7 August 1779

Letter 14. Mary Hays to John Eccles, Saturday morning, 7 August 1779.1


      Sweet were the sensations I experienced on thursday whilst reviewing those scenes where I had passed many of my early days – days of happiness and innocence;2 “Before the world – the mean unfeeling selfish world, broke in upon the gay mistakes of the just expanding heart – which saw nothing but truth, and had nothing but happiness in view.”3

Oh, lovely source of generous foibles

Youth! when opening minds are honest as the light,

Lucid as air, as fostering breezes kind,

As linnets gay, tender as buds,

And lavish as the spring.4

Alas! how changed the prospect! – but I will not murmur whilst blest with the affection of those I most esteem – ^I^ and can with fortitude, without repining, bear all the ills that fate may have in store for me. – The unreserved, the generous confidence you reposed in me, was truly grateful; I felt for your difficulties, and participated in your distresses. – That a parent can be thus regardless; when the happiness of his5 only son is concerned (a son too who merits his utmost care) is really astonishing. Had he been educated, and had his residence amongst the great – had entered into all their follies and fashions – I should not have wondered at his conduct – for such situations too often blunt the edge of every tender feeling – but in the stillness and solitude of the country, and at his time of life, one would naturally suppose, all his cares, all his pleasures would be centered in his children’s welfare: – I love your sisters – generous, worthy girls – may their kindness to you be rewarded by a long life of uninterrupted felicity. – How pleasing was our ramble on thursday – to a well formed mind there are ten thousand charms in the lovely simplicity of nature, which are in [f. 56] vain sought for amongst the works of art. – How little do mankind know their own happiness – there is no luxury like the luxury of the heart! what the generality of the world call pleasure, to souls capable of thinking properly, is all tasteless insipidity – I shall grow a perfect misanthrope and unfit for society – the thoughts of going into company is painful to me – I am just now in the humor to turn recluse and retire to one of those caves in Greenwich Park.6

Sweet solitude when life's gay hours are past,

Where e’er6 we range, in thee we fix at last;

Tost thro’ tempestuous seas, the voyage o’er,

Pale we look back and bless thy friendly shore.8

Reading and writing, are the only sources from which I derive any real satisfaction. – Shall I see you to morrow – but don’t come if it will give you pain – Yet I cannot see why it should – but I leave you free – do what will be most conducive to your own peace of mind. – My pen’s are intolerable bad – they oblige me to conclude sooner than I wished. – Adieu! – with the tenderest esteem I am your

                     Faithful friend

                                    Mary Hays. 
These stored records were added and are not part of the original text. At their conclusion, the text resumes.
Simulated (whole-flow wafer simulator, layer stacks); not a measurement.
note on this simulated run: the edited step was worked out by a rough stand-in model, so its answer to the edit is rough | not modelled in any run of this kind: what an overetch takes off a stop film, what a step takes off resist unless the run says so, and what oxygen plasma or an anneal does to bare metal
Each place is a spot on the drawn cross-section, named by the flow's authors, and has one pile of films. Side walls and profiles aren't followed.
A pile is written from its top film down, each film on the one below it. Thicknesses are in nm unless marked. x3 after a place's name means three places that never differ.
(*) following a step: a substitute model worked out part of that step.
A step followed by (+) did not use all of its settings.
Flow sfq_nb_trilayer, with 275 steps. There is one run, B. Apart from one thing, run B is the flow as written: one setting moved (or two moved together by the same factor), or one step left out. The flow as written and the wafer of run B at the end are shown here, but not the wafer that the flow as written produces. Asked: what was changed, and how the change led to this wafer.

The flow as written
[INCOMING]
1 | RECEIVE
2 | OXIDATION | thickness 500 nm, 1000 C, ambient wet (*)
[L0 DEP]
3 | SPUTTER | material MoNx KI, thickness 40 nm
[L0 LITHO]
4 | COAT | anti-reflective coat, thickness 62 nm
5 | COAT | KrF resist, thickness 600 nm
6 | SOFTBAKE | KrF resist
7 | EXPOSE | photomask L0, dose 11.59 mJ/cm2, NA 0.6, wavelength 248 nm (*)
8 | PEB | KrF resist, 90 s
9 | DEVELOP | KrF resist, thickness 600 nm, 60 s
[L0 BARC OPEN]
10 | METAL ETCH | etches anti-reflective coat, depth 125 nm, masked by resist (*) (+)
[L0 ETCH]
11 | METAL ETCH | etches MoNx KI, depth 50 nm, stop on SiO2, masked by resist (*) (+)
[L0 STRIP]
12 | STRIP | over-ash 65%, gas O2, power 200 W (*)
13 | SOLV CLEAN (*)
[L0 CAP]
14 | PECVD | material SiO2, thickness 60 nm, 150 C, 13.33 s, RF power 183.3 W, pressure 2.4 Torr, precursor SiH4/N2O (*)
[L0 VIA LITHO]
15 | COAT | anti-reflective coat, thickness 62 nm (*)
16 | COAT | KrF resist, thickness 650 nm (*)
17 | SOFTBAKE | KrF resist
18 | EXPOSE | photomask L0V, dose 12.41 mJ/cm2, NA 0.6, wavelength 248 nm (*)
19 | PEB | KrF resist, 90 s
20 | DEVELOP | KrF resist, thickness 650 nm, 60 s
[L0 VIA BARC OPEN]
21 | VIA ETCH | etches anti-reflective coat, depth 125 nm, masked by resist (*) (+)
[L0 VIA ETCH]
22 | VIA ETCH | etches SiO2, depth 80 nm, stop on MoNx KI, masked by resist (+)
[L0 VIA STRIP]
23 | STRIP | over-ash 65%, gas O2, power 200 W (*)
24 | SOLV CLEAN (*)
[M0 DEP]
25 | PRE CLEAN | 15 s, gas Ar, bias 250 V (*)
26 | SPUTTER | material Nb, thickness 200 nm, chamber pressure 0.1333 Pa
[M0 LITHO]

It runs in my head that you slept at Mr James’s last night – am I right in my conjectures. – I make no apology for the badness of my writing – my pens are a sufficient one. – 

Saturday morn: August 7th 1779.


1 Brooks, Correspondence 55-56; Wedd, Love Letters 37-38.

2 Since John Hays does not appear in the Rate Books for St. John Parish until 1768, it may be the family lived elsewhere prior to that date, possibly near Greenwich, since John Hays was a mariner and ship's captain for many years. It is possible the reference here is to a boarding school for young girls in Greenwich that Mary may have attended, typically between the ages of 8 and 15. One possibility is the Greenwich Blue Coat Girls' School, founded in 1700, but given her Baptist connection, most likely she attended a private school not affiliated with the Church of England, such as Mrs. Fenwick's school at Flint House, which catered to the daughters of merchants, including many from West India (see Susan Skedd, "Women Teachers and the Expansion of Girls' Schooling in England, c. 1760-1820," in Hannah Barker and Elaine Chalus, Gender in Eighteenth-Century England: Roles, Representations and Responsibilities [London: Routledge, 1997], 107-08).  Since she was only nineteen at the time of this letter, it would not have been as long in the past as her reverie seems to imply

3 Lines adapted from Brooke, Emily Montague, 1.4.

4 Lines taken from William Shenstone's "Economy. A Rhapsody, addressed to Young Poets," Part 1; also in Brooke, Emily Montague, 4.163.

5 is] MS

6 Jack Cade's Cavern of Blackheath, near Greenwich Park, also known as the Blackheath Caverns, though previously mentioned in various histories, was rediscovered shortly prior to the date of this letter. 

7 Who e’er] MS

8 Lines from a work titled "Maxims, Characters, and Reflections in Verse: Particularly Addressed to the Fair Sex, for their Entertainment and Amusement," stanza CXLII, in The Lady's Magazine 6 (February 1775), p. 102.